Failover for Monitoring

You use server and network monitoring software like FrameFlow to make sure your critical systems are up and running but what happens if your monitoring system is down for maintenance or system upgrades?

FrameFlow’s failover options are designed to handle situations like this elegantly and effortlessly. Let’s take a closer look.

Single Site Mode

In single site mode your FrameFlow installation monitors all of your local systems, plus all of your public facing resources such as web sites and FTP servers. To deploy failover monitoring simply install a clean copy of FrameFlow on a second system somewhere in your network. Then go to the Failover settings page, on the new installation, and give it the path to your main installation plus credentials so it can connect.

After a few seconds, the secondary system will pull down your complete monitoring configuration and then show a banner indicating that it has gone into a dormant mode. While dormant, it will regularly check that the primary system is active and synchronize the configuration so it picks up any changes you’ve made on the primary.

Normal operations. Primary handles all monitoring and secondary is dormant.
Normal operations. Primary handles all monitoring and secondary is dormant.

If the secondary detects that the primary is down, it will automatically take over all monitoring actions. When it detects that the primary has become active again, it will go back to its dormant mode and keep synchronizing.
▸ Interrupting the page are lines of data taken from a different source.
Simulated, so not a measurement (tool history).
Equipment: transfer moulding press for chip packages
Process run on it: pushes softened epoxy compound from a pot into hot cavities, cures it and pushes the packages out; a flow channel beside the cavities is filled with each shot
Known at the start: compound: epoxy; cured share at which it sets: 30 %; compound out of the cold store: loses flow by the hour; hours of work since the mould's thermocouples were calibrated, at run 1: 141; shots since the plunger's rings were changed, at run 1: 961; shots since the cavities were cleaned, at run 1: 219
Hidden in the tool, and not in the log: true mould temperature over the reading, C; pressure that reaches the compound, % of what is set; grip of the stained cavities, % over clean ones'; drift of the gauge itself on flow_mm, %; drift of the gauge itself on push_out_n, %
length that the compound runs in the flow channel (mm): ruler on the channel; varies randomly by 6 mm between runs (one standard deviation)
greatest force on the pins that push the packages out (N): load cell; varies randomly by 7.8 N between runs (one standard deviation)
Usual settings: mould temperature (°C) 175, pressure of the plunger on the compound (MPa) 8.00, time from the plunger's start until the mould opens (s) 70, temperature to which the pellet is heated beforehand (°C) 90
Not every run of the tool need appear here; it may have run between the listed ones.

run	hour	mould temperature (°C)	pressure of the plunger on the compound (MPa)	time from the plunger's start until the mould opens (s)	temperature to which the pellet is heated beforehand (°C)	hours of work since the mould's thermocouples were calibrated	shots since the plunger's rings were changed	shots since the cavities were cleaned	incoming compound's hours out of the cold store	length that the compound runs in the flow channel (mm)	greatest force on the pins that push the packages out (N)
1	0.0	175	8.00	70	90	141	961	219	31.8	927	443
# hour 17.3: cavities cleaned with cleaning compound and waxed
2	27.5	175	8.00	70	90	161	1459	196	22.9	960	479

Primary is down. Secondary becomes active and takes over monitoring.
Primary is down. Secondary becomes active and takes over monitoring.

As you can see it all happens automatically without any actions required by you or your staff. The primary can go down in the middle of the night and FrameFlow will make sure your monitoring marches on as usual.

Multi-Site Mode

In multi-site mode things get more interesting. With our multi-site version you have a master console which is used for dashboards, configuration changes and reporting.

You also have one or more remote nodes that do the monitoring at remote sites and call home to the master with the results. More components means more potential points of failure, but FrameFlow has you covered for all cases.

Master Console Failover

The first question is how to handle the case where the master console is down. For this you install a second clean master console on another system. It doesn’t have to be at the same location as your primary. It could be in a different data center in a different country or pretty much anywhere as long as your remote nodes can reach it. You use the failover over options in the settings to give it the path to the primary master console. The master tells each remote node about the secondary.

Normal operations. Primary master communications with remote nodes.
Normal operations. Primary master communications with remote nodes.

From that point onward the remote nodes will call home to the master, but if it can’t be contacted they will try to connect to the secondary.

Primary is down. Remote nodes call home to the secondary.
Primary is down. Remote nodes call home to the secondary.

When the primary comes back online the remote nodes switch back to it and normal operations continue.

Remote Node Failover

The second question is what to do if a remote node goes down? The master console will detect that it hasn’t heard from the node and will send alerts, but FrameFlow also offers a failover option for remote nodes.

failover5

To activate a failover remote node, run the setup program on a second system at the remote site. During the configuration phase select the option to install as a failover node. This secondary node will synchronize with the master, but it will be dormant.

failover6

If the primary remote node goes down for any reason, the secondary will take over the monitoring at the site until the primary comes back online.

Dual Failover

The failover options for the master console and the remote nodes can be active at the same time, giving you multi-point failover to ensure your monitoring is always up and running.